Mardi Gras Wings

mardi gras

 

Y’all already know I can throw down some wings.  In fact, my White Girl Can Cook Wings made me (almost) famous in Atlanta after a very memorable catering gig a few years back.

Well, this Wing Woman was blown away by a recipe shared with me by a dear co-worker, Martin Williams.  His Mom made wings for our office before the holidays and I didn’t even get to sample them while they were hot.  Marty had wrapped up a few and left them on my desk for me for when I returned to the office.  OMG.  I ate them cold and licked my fingers.  Oh, it’s true.  They were that good.

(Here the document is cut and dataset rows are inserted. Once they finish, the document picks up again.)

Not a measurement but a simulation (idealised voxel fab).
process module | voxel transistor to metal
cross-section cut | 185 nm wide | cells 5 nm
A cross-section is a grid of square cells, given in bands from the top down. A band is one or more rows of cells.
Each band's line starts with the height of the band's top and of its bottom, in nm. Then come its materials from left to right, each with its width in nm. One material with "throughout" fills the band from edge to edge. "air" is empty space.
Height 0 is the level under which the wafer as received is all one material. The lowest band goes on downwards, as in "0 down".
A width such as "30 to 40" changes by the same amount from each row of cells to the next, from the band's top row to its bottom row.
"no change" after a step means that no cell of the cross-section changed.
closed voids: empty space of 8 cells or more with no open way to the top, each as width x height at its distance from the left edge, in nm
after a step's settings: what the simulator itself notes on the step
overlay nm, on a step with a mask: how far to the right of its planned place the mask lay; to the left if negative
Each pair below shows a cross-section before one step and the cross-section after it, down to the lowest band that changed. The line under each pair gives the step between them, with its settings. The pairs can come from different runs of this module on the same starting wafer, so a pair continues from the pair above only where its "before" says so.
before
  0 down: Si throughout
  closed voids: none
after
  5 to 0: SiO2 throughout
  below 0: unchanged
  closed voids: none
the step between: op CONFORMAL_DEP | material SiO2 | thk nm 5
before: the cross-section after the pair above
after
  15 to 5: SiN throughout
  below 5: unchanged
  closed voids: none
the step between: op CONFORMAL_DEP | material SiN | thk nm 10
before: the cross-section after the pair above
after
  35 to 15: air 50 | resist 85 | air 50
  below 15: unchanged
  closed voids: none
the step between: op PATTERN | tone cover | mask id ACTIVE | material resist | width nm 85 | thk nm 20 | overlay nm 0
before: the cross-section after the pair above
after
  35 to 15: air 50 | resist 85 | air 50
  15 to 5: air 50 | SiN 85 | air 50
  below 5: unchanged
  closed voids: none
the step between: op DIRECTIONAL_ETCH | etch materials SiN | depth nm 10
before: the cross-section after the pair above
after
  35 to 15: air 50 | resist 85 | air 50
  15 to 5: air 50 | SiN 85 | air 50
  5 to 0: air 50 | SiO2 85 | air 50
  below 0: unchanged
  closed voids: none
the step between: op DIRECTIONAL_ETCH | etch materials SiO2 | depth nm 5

Mrs. Williams’ wings became my new obsession.  I had to practically stalk her for the recipe.  I made them the first time with fresh rosemary and they were amazing.  Then, when I was out of fresh herbs, I used my Herbs de Provence mixture and they were even more sublime.  Make them.  NOW.  No frying, no flour, no carb drama.  AH-MAZING!!!!!  Thanks Mrs. W!

Mrs. W

The lady behind the delish factor. Thanks Martin and Mrs. W!

Mardi Gras Wings

Mardi Gras Wings

Ingredients

  • 1 family pack of chicken wings
  • 2 Tb Herbs de Provence
  • 1 Tb Paprika
  • 1 Tb Garlic powder
  • 1 Tb Montreal Steak seasoning
  • 1 Tb Parsley (dried or fresh)
  • Kosher Salt
  • Pepper

Instructions

  1. Preheat oven to 450
  2. Rinse and dry wings with paper towels.
  3. Mix together Herbs de provence, paprika, garlic powder, Montreal Steak seasoning and parsley.
  4. Coat wings in herb mixture.
  5. Sprinkle with a little additional kosher salt and cracked black pepper on both sides.
  6. Put wings on a greased rimmed cookie sheet.
  7. Bake for 30 minutes then flip over.
  8. Bake for an additional 20-25 minutes until crispy.